When someone asks "what is self-knowledge?", they usually expect an answer like: "it is knowing your strengths and weaknesses." That is not self-knowledge. That is psychological self-analysis -- useful, but radically different from what the Vedic tradition teaches.

The Real Definition
Self-knowledge (atma-jnanam) is the direct knowledge of your fundamental nature. It is not knowing that you are "anxious" or "determined." It is discovering what you are before any quality, before any role, before any thought.
You are consciousness (cit). You are existence (sat). You are fullness (ananda). This is not poetry -- it is what the Upanisads have been teaching systematically for thousands of years.
Why the Popular Definition Is Wrong
The popular definition treats self-knowledge as a personal inventory: "I am impatient, I like coffee, I am afraid of heights." All of this is about the person -- the role, the personality, the body-mind. Vedanta does not deny that this exists. But it says: this is not you. You are what witnesses all of this.

It is like confusing the actor with the character. The actor can play a thousand different characters -- but remains the actor.
How to Begin Real Self-Knowledge
The traditional path is clear:
- Prepare the mind -- karma-yoga and values (sadhana-catustaya)

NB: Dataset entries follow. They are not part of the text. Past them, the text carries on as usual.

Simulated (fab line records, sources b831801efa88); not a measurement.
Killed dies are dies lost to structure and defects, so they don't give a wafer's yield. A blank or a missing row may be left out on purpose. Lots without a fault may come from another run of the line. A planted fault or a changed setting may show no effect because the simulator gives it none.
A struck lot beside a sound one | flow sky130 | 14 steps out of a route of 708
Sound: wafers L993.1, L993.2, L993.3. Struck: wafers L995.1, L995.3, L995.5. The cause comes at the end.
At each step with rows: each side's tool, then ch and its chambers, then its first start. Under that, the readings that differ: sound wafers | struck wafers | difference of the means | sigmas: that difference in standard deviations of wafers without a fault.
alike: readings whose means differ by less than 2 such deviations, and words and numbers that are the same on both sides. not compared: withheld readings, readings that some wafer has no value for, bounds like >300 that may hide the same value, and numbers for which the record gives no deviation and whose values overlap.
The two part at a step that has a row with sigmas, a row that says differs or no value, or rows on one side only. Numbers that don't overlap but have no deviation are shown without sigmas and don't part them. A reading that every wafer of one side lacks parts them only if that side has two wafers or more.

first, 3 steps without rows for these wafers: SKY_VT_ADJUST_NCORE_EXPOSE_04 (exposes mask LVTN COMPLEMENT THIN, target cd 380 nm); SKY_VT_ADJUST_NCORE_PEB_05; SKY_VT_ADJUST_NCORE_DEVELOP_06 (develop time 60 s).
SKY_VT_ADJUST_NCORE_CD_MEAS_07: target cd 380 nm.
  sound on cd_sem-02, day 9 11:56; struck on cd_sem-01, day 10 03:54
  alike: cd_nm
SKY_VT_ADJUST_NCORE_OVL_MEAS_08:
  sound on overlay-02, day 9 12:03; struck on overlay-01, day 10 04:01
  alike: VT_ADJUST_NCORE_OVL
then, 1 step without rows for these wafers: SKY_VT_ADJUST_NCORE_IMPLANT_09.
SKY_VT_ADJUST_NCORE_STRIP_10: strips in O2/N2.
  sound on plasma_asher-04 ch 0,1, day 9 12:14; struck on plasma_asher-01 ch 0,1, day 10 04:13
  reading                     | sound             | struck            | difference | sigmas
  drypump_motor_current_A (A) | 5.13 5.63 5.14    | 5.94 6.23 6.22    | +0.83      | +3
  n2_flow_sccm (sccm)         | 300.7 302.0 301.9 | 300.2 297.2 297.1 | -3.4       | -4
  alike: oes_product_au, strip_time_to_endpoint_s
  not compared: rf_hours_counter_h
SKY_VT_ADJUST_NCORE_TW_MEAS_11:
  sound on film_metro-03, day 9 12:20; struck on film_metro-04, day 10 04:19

- Study with a teacher -- Vedanta is not self-taught
- Listen to the teaching (sravanam) -- systematically, not fragmented
- Reflect (mananam) -- resolve doubts with the teacher
- Assimilate (nididhyasanam) -- live what you understood
Self-Knowledge Changes Everything
When you know who you are, insecurity drops. Fear diminishes. Not because you "worked through your emotions" -- but because you discovered you are greater than all of them.